We are not planning another rest day until after we reach the end of the world (also known as Finisterre on the coast about 90km after Santiago, where the Pilgrims of old believed the world literally ended), and so we may not update again until we're back in the UK. It's looking likely that we might go for a weeks skiing or possibly mountain biking after we get back, as a problem with Ja's bike means we can't go straight out to South America, so hopefully we'll have time to catch up with everyone as well. I'll finish with another series of cycling photo's - particular effort made to ensure they aren't all of Ja's back....
Saturday, 17 October 2009
Nous sommes arrivés dans le Puy en Velay
Puy is a pretty city, famed for it's lentils, lace and large quantity of religious iconography. Although it had rained heavily for the majority of the journey, the weather cleared when we arrived and we were able to take in the impressive, if somewhat bizarre, views of the Statue Notre-Dame de France, Cloitre de la Cathedrale and the Rocher St-Michel d'Aiguilhe (direct translation should be, although probably isn't, Church on a very high rock).
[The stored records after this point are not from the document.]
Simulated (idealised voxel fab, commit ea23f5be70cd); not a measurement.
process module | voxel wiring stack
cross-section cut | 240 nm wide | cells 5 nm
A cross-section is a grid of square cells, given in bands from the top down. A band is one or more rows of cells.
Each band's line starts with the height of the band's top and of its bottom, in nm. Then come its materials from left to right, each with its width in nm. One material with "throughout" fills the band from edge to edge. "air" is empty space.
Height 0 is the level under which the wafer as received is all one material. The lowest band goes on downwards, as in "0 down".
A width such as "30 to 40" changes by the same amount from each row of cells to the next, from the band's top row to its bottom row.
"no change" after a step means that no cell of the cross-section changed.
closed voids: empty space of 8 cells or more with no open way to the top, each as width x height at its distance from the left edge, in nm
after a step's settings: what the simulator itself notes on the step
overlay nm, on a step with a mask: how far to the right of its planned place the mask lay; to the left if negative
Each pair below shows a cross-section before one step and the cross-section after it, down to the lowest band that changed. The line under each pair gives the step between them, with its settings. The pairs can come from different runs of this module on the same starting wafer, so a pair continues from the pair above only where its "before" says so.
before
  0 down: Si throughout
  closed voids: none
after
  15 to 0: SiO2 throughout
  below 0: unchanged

We spent the night in Puy in a campsite, resulting in us leaving typically late for what was to be a particularly difficult first days cycling. The particularly fine shot of Ja doing his best catalogue pose is on the steps of the Cathedral; the start of the route Chemin de St Jacques de Compostelle, that could potentially take us all the way to Santiago.
In trying to keep a record of many hours of repetitive exercise, and turn it into a blog that isn't just excruciatingly dull, I seem to have turned myself into some kind of twisted Bridget Jones type character....
Fri 9th October – Puy en Velay
Bike weight – 41kgs
Alcohol consumed: beers - 0, bottles of wine - 1 (between 2) (technically beers consumed = 1, but continental beers are so small as to not count. Unusual alcoholic temperance resulting from oversight in supermarche, and apparent lack of off-licences in France).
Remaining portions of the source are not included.